“This is Tosca’s Kiss!”

When Puccini’s opera Tosca was first performed the critics savaged it.  They called it a “tawdry, little shocker.”

Puccini had tremendous success with La Boheme the year before.  What kind of success? Imagine Star Wars, Lord of the Rings and American Idol all wrapped into one…and you still wouldn’t come close.  So everyone was looking forward to his next opera. Could he top La Boheme? The critics were certain he could not so they were predisposed to hate Tosca before it was staged.

The public, on the other hand, had very different ideas after they say it.

Tosca is an opera about a flawed woman.  Tosca is a deeply jealous woman in love with a painter.  But there’s a chief of police, Scarpia, who is also in love with Tosca.  He’s a real snake, this Scarpia, and one of the most evil characters in opera.  Intrigue, deception and violence are the foundations to this opera.  It’s the quintessential opera: people are either singing about their undying love for one another or they are screaming pure hate at each other.  There is no middle ground.  Nor should there be for Tosca examines violence and brutality on a fundamental level.  Puccini is saying, “This is violence, and, no, it’s not pretty.”
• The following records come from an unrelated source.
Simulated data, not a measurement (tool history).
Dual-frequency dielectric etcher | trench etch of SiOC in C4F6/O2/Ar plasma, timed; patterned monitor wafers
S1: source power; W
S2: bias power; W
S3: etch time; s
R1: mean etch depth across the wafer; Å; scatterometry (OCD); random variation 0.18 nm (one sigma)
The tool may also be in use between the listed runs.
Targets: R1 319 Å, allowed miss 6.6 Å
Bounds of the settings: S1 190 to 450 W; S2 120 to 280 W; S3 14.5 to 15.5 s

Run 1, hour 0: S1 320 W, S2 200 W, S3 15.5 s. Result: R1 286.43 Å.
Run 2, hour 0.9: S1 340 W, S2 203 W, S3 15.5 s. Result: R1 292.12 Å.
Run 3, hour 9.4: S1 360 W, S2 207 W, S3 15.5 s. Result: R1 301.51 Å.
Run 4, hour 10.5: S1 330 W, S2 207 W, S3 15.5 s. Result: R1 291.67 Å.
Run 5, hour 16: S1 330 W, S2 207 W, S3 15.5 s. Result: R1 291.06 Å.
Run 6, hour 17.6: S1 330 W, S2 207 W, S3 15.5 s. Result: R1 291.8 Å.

Because of the kinds of stories I write, and the themes I examine, I really like that approach.

But, back to the opera. Scarpia arrests Tosca’s lover and through his machinations lures her to his lair.  In a memorable scene he says he will relent if Tosca will yield her sexual favors.  Tosca sings a heart breaking aria which questions her religious faith. Finally, she’s had enough, and as Scarpia tries to feel her up she grabs a knife and plunges it into his heart

“This is Tosca’s kiss,” she cries.

Scarpia, as one may imagine, is surprised by this unfortunate turn of events.  But Puccini isn’t done with his “tawdry, little shocker.”  He has Tosca stand over the dying Scarpia and sing triumphantly while holding a dripping knife, “Are you choking on your own "Are you choking on your own blood?"blood?”

Lesson learned. Don’t mess around with Tosca.

So she grabs a note Scarpia wrote which will free her lover, she runs to the castle where he is incarcerated, a mock execution is held but it’s not mock after all because Scarpia is finding his revenge from the grave.  Soldiers run onto the parapet to arrest Tosca for murdering Scarpia but she’s had enough and flings herself off the parapet and screams all the way down and splatters her brains out in the street below.

End of sublime love.  End of Tosca.  End of opera.  Boom, curtain closes.

The public loved it.  And why not?  It has intrigue, deception, torture, extortion, blood, rape, murder, suicide, all wrapped around a pretty good love story.  What’s not to like?

Tosca has a bit of a funny past with its productions as well.  In one of them the director told the soldiers on the parapet, “Just react and take your cue from Tosca.”  So when Tosca leaps to her death they all fall in line and jump after her!  The audience liked that, too, though it was unexpected.  In another production a trampoline was hidden behind the wall so the actress wouldn’t hurt herself when she jumped. So the soldiers rush onto the stage, Tosca bids farewell and jumps…she hits the trampoline and bounces back into sight!  Pretty funny, and one of the little behind the scenes stories that make this opera so delightful.

I really like this opera a lot. If you like blood and violence and torture and sexual perversion, you’ll love Tosca, too.  Give it a peek.

8 Replies to ““This is Tosca’s Kiss!””

  1. I always appreciated Tosca for the way it so artistically propelled these human dark forces right into the very belly of the audience members! Of COURSE they loved it! They loved the Christians and the lions fighting each other, didn’t they?

    1. I loved your piece so much that I read it to my husband, who is opera-savvy. He’d like to add that his favorite opera is “Le compte Ory.” He also relates that he’s fond of that brief period of comedic French operas in particular. (He really enjoyed your synopsis and anecdotes, by the way.)